Pics SpaceIL has signed a deal to send a lander to the Moon – making the Israeli non-profit the first competitor in Google's $30m Lunar XPrize contest to ink a rocket launch contract.
Google's Lunar XPrize will hand out cash to the first team that successfully lands a spacecraft on the Moon in one piece, and completes various tasks on the freezing dusty surface.
SpaceIL – an XPrize hopeful – has done a deal with Spaceflight Industries to launch on a SpaceX Falcon 9 rocket before the end of 2017. There is no official date set – that will be determined by the Falcon 9 (currently grounded) being cleared to go and by the other payloads on the mission. The Israeli team is, however, working to an internal date of October 1, 2017.
Spaceflight Industries is an American space company that recently purchased a SpaceX Falcon 9 launcher and will manifest SpaceIL's spacecraft as a co-lead spot. It will sit in a designated capsule inside the launcher, among a cluster of secondary payloads.
SpaceIL aims to accomplish not only the first Israeli mission to the moon, but also the world's first private lunar mission. When the company was founded in 2011, SpaceIL said it wanted Israel to be the third country to land anything on the moon, but since then China has had the Jade Rabbit mission. This is not bad company to keep – the city of Beijing has twice the population of Israel. The plucky Jewish state is still fighting well above its weight. SpaceIL says that it befits a small country to have a small lander, although at 140 (earth) kilograms, the Israeli lander is the same weight as the Chinese one. What SpaceIL doesn't have yet is a cool name for the lander.
Eran Privman, CEO of SpaceIL, explained to The Register that SpaceX was pretty much the only game in town. SpaceIL was well advanced in negotiations with the Russians, but pulled out following the Ukraine crisis because the lander has so many American components that the organization feared embargo problems. SpaceIL spoke to Indian and European companies, but only SpaceX was prepared to take the weight of fuel they needed with budget. Even then it took a year to reach a workable solution.
Once the capsule separates from the launcher, it will automatically release the spacecraft, which will use advanced navigation sensors to guide it to the lunar surface, with engineers in a mission control room standing by to remotely send commands and corrections as needed.
The details of the shape of the interior space, which will be shared with one other lead cargo and a number of secondary ones, has led to a significant re-design of the lander; this will be refined over the coming months. With consultation from world-renowned Israeli industrial designer Alex Padwa, engineers based the new design on the space within the SpaceX rocket and many energy calculations.

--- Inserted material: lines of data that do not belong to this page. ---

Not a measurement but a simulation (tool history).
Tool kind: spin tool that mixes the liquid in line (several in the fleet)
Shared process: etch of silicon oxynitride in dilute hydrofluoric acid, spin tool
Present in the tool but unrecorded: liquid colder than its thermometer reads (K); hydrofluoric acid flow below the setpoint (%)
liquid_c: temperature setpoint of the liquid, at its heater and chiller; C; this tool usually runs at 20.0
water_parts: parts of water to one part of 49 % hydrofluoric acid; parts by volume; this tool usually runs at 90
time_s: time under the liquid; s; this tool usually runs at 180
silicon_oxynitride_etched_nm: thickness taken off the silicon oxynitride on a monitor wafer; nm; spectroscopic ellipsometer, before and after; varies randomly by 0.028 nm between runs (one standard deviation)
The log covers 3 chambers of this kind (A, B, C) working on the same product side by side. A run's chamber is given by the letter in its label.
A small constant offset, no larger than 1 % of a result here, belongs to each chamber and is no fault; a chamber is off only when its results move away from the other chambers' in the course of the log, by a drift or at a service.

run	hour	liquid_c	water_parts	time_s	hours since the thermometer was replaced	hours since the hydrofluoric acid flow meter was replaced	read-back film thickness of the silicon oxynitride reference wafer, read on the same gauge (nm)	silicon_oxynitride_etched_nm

75 per cent of the spacecraft is fuel and 10 per cent is propulsion system, so packaging is key to the cost. The whole thing weighs 500kg with fuel, while the lander is 140kg.
Direct flight to the Moon takes four days, but given that SpaceIL doesn't fully control the launch date, it won't know where the Moon will be at the time. So it might need to orbit earth until the Moon is in the right place, which could take another month. It also needs to arrive for landing with the sun in the right place to illuminate the landing, and that could mean yet another month hanging in orbit.
Bob Weiss, vice chairman and president of Google's Lunar XPrize, said "The magnitude of this achievement cannot be overstated, representing an unprecedented and monumental commitment for a privately-funded organization, and kicks off an exciting phase of the competition in which the other 15 teams now have until the end of 2016 to produce their own verified launch contracts. It gives all of us at Lunar XPrize and Google great pride to say, 'the new space race is on.'"
A few landing sites have been identified and SpaceIL will publish a shortlist a year before launch. One interesting challenge the team faced was the need to launch test rockets for the landing gear evaluation. The Israeli government is a bit twitchy about anyone except its own armed forces launching anything. But it made an exception in this case, and SpaceIL became the first non-governmental Israeli organization to get such permission.
A clever piece of technology in the lander is a system which pinpoints features on the surface and then looks at how quickly they move apart as the lander approaches – this gauges descent velocity. The company is keen to highlight that Israel has an advantage in making small satellites, which comes from military necessity, where devices need to fit the constraints of the equipment the IDF (Israel Defense Forces) has.